Cloud Stocks: Splunk is on a Shopping Spree

Big data player Splunk recently announced its third-quarter results that failed to impress the market.

Photo Credit: Ted Striker/Flickr.com

Big data player Splunk (NASDAQ: SPLK) recently announced its third-quarter results that failed to impress the market. The company has been on an acquisition spree to add several companies that complement its focus on building one of the most comprehensive observability offerings in the industry.

Splunk’s Financials

Revenues for the third quarter fell 11% to $559 million, missing the market’s expectations of $613.83 million. Adjusted loss of $1.26 per share was also wider than the market’s estimate of $0.09 per share.

By segment, license revenues fell 35.7% to $176.8 million. Maintenance and service revenues grew 0.9% to $173.6 million. Cloud revenues grew 80% over the year to $145 million.

Among other metrics, Annual Recurring Revenue (ARR) grew 44% over the year to $2.07 billion. This was a milestone quarter for Splunk when its ARR crossed the $2 billion mark.

Splunk forecast revenues of $650-$700 million for the current quarter, ahead of the market’s forecast of $612.3 million.

Splunk’s Acquisitions

Splunk has been on an acquisition spree during the quarter. Earlier last month, Splunk announced its plans to acquire Palo-Alto based Flowmill. Flowmill is a privately held cloud network company with expertise in network performance monitoring (NPM). The acquisition will allow Splunk to expand its existing observability capabilities, allowing its customers to analyze and take relevant actions based on other cloud network and infrastructure data. They will be able to quickly resolve network-related issues, optimize network performance, and reduce network costs. Terms of the deal were also not revealed.

In October, it announced its plans to acquire Estonia-based Plumbr. Founded in 2011, Plumbr is a Java performance monitoring solution that helps customers deliver fast and reliable software to its end users. It offers advanced instrumentation, profiling, and Real User Monitoring (RUM) capabilities that help monitor Java, PHP, Python, and .Net applications. The addition of Plumbr’s technology to Splunk’s Observability Suite will give Splunk’s customers the ability to monitor and troubleshoot existing applications and conduct RUM, database monitoring, and code profiling. Prior to the acquisition, Plumbr had raised $1.8 million in four rounds of funding from investors including Karma Ventures, Jaan Tallinn, Mobi, Sten Tamkivi, and Matt Arnold. Terms of the acquisition were not disclosed.

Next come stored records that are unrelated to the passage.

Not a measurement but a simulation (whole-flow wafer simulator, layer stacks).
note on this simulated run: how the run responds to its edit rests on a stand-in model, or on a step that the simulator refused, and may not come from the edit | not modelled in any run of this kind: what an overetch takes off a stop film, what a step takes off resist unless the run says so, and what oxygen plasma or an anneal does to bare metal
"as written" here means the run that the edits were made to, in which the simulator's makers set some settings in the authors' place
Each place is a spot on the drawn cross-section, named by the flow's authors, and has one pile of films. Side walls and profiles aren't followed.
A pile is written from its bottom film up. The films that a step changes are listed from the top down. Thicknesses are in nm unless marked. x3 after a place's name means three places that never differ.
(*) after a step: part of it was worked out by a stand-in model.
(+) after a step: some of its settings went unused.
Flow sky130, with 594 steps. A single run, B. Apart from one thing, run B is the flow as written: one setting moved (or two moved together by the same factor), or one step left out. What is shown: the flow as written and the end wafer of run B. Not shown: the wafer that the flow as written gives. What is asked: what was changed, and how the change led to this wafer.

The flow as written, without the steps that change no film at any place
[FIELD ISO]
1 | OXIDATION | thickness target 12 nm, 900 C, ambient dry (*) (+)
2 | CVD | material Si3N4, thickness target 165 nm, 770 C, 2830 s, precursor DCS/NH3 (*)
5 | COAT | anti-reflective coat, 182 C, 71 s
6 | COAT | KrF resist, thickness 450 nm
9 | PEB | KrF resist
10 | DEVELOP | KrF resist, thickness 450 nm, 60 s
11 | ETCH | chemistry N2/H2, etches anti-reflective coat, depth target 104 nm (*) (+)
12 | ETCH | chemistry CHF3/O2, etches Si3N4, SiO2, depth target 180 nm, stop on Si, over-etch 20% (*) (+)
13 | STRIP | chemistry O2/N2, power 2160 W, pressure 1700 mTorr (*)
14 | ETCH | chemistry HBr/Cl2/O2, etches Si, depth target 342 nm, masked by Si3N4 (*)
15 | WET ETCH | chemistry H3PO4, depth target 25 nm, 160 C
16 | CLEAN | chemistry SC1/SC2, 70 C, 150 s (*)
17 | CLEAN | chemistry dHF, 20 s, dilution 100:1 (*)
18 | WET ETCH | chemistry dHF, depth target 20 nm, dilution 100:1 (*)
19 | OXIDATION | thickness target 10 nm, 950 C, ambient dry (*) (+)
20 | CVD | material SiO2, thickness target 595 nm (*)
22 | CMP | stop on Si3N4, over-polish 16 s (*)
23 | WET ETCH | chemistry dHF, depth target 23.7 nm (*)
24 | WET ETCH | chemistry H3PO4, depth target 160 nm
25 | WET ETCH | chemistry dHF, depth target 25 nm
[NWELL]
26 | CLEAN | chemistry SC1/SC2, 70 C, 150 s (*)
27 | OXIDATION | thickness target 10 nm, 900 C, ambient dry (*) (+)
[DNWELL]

Splunk also announced the acquisition of Atlanta-based Rigor. Rigor was founded in 2010 to simplify front-end performance monitoring by combining the power of synthetic monitoring with an intelligent optimization engine. Its products help customers find, fix, and prevent web and API performance issues. The acquisition will help Splunk expand its APM and DEM capabilities. Splunk plans to integrate Rigor’s offerings within its Observability Suite to provide customers with a seamless and end-to-end observability experience, to help them across both cloud and on-premises environments. Rigor was privately held prior to the acquisition and its funding, financials, and deal details are not disclosed.

Its stock is currently trading at $158.03 with a market capitalization of $35.35 billion. It had climbed to a 52-week high of $225.89 in August. The stock has recovered from the 52-week low of $93.92 it had fallen to in March this year.